HawkStrong: Nature’s beauty featured in Nancy Knapp’s artwork
HFC alumna Nancy Knapp once described herself as a “weekend artist.”
“I was working full-time and raising a family. Sunday was the only day I had the energy and time to devote to my art,” recalled Knapp, of Caseville, at the northern tip of Michigan’s thumb.
She got serious about her artwork after retiring more than a decade ago from the Department of Corrections Probation Office in Lincoln Park, where she worked for 33 years as a clerical supervisor.
“I paint for several hours a day, five days a week,” said Knapp. “In the winter, I paint in a small studio in my home. All my pastels are laid out on table. I work from photos I’ve taken in this area. Being an artist, you see the world differently. You see colors differently. It becomes ingrained in you.”
HFC sparked her interest in art
The eldest of three daughters, Knapp was born in Detroit and graduated from Allen Park High School. She studied art at HFC (then called Henry Ford Community College). Knapp has been married to David, a retired police officer who also attended HFC, for more than 45 years. Their two children, Michelle and Christopher, also attended HFC.
“I wanted to take some classes, and I was interested in art. I started out with a 2-D design class and loved it. I took an art history class next and stuck with it, just one after the other. I ended up taking drawing, painting, ceramics, color theory,” she recalled. “I really enjoyed my time at the College. The teachers were very good. They really sparked my interest.”

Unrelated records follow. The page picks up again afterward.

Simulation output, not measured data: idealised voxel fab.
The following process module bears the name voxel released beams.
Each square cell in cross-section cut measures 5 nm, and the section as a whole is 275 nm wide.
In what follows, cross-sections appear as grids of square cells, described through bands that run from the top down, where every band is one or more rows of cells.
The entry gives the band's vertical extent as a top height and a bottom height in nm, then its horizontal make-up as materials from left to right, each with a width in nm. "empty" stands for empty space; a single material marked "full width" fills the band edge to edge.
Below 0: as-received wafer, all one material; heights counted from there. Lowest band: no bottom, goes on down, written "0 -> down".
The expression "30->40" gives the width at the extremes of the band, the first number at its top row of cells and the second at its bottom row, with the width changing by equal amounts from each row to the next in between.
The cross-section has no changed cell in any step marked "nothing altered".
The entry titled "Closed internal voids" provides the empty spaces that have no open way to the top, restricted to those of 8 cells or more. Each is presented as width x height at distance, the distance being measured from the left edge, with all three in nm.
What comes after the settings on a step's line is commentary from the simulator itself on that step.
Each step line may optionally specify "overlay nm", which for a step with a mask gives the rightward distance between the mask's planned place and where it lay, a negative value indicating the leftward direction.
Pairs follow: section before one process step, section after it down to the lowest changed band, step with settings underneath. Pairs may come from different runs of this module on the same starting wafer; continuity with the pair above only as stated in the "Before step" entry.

Knapp completed additional coursework in art at other regional schools. She regrets she wasn’t able to finish her bachelor’s degree.
“I was working full-time. My husband worked the opposite shift. It was hard going to school, raising a family, and working full-time. Had they had online classes back in the early 1980s, things would’ve been different. But I might go back. It isn’t over yet,” she said.
Plein air painting
After she retired, Knapp joined several art organizations in the Downriver area, including the Downriver Council for the Arts (DCA) in Wyandotte. She taught art at the DCA for five years.
It was through the DCA that Knapp learned about plein air painting, which is painting outdoors, setting up your easel and painting directly what you see in front of you.
“If it’s a nice day out, I’ll do plein air in the winter. I enjoy being out in nature and painting,” she said. “I love painting landscapes, especially since we are surrounded by so much natural beauty here. We moved to this area in 2020 after living in Woodhaven. It’s really pretty here.”
Her preferred medium is pastels.
“They are wonderful. I love strong colors,” she said. “Pastels are pure pigment with a binder holding them together in stick form. They’re really pure. I tried other mediums – oils and watercolors – but I like pastels best because it’s drawing and painting at the same time. Pastels are not chalk, but pigment in stick form.”
Influences and teaching
Influences on her work include artists such as John Carlson, the Group of Seven (a group of seven Canadian landscape painters), Casey Klahn, Marla Baggetta, and Wayne Thiebaud.
“I was really drawn to the strong colors they used in their landscape portraits,” she said. “I’m an outdoors person and happy being outside. Landscapes are my passion.”
Knapp’s artwork has been showcased in the Lemon Tree Marketplace in Caseville. Every Saturday morning during the summer months, she is set up at the Market on Main in Caseville.
She also teaches art at the Pigeon District Library in Pigeon.
“I love it. I always said I learn as much from my students as I do from teaching them,” said Knapp. “It makes me happy to see they’re happy with their work or if they have had a lightbulb moment. It’s very fulfilling. I’ve made some great friendships through my teaching.”